Reserve Bank of India (RBI) Governor Sanjay Malhotra indicated that further interest rate cuts are possible if inflation continues to moderate or if economic growth weakens.
Inflation’s Impact on Rate Decisions
The Governor’s statement follows a significant drop in India’s consumer price index (CPI) inflation, which hit a 77-month low of 2.1 percent in June, down from 2.82 percent in May. This notable decline provides more room for the central bank to consider policy adjustments.
Malhotra explained that the Monetary Policy Committee (MPC) continuously evaluates the economic situation and outlook. If the inflation outlook improves, or if growth figures are lower than anticipated, a rate cut becomes a clear possibility. He emphasized that the MPC will make its decision based on evolving data.

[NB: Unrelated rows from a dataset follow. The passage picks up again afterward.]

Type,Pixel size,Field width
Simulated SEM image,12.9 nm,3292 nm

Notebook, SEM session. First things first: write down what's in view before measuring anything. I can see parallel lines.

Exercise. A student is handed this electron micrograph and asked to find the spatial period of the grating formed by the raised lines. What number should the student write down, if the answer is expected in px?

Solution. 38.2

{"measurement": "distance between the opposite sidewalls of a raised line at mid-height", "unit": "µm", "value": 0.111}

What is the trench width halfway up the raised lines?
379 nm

RBI’s Inflation Projections and Flexibility
The RBI had projected inflation at 3.7 percent for FY2026. However, Malhotra suggested that actual inflation might turn out to be lower than this forecast. If that happens, the monetary policy will certainly take it into account for future decisions.
The central bank has already been proactive. Since February 2025, the repo rate – the key policy interest rate – has been reduced by a total of 100 basis points. The latest cut in June brought the rate down to 5.50 percent.
Understanding the Neutral Stance
Alongside the rate cut, the MPC shifted its policy stance from “accommodative” to “neutral.” Governor Malhotra clarified that this neutral stance provides the RBI with flexibility. It means the central bank can move interest rates either up or down, depending on the future economic outlook, rather than being committed to a specific direction.
Balancing Growth and Price Stability
When asked whether moderating inflation or weaker growth would be the primary trigger for a rate cut, the Governor stated it would be a combination of both. He highlighted that the RBI’s core mandate is price stability, but it also considers economic growth as equally important. Therefore, both factors will heavily influence the MPC’s future decisions.
Policy Transmission and Other Reforms
Malhotra also touched upon the transmission of policy rate changes to the banking system. He noted that about 24 basis points of transmission had occurred on new loans by the end of May, and approximately 16 basis points on outstanding loans. This indicates that the rate cuts are gradually being passed on to borrowers.
Beyond monetary policy, the RBI is looking into other regulatory matters. This includes reviewing guidelines to clarify if foreign banks can hold up to a 26 percent stake in domestic Indian banks. The Governor affirmed that foreign banks should face no difficulty in holding such a stake with corresponding economic interest and voting rights.
However, when it comes to allowing conglomerates to obtain banking licenses, Malhotra expressed caution. He pointed out the potential for a conflict of interest when financial business and real economic activities operate within the same group.
- RBI Governor hints at further rate cuts if inflation moderates or growth weakens.
- India’s CPI inflation recently hit a 77-month low of 2.1 percent in June.
- The RBI has cut the repo rate by 100 basis points since February 2025, now at 5.50 percent.
- The central bank’s “neutral” policy stance allows flexibility for future rate adjustments.
- The RBI balances both price stability and economic growth when making policy decisions.
These potential rate cuts and ongoing policy reviews underscore the RBI’s commitment to maintaining economic stability and fostering growth in the Indian economy.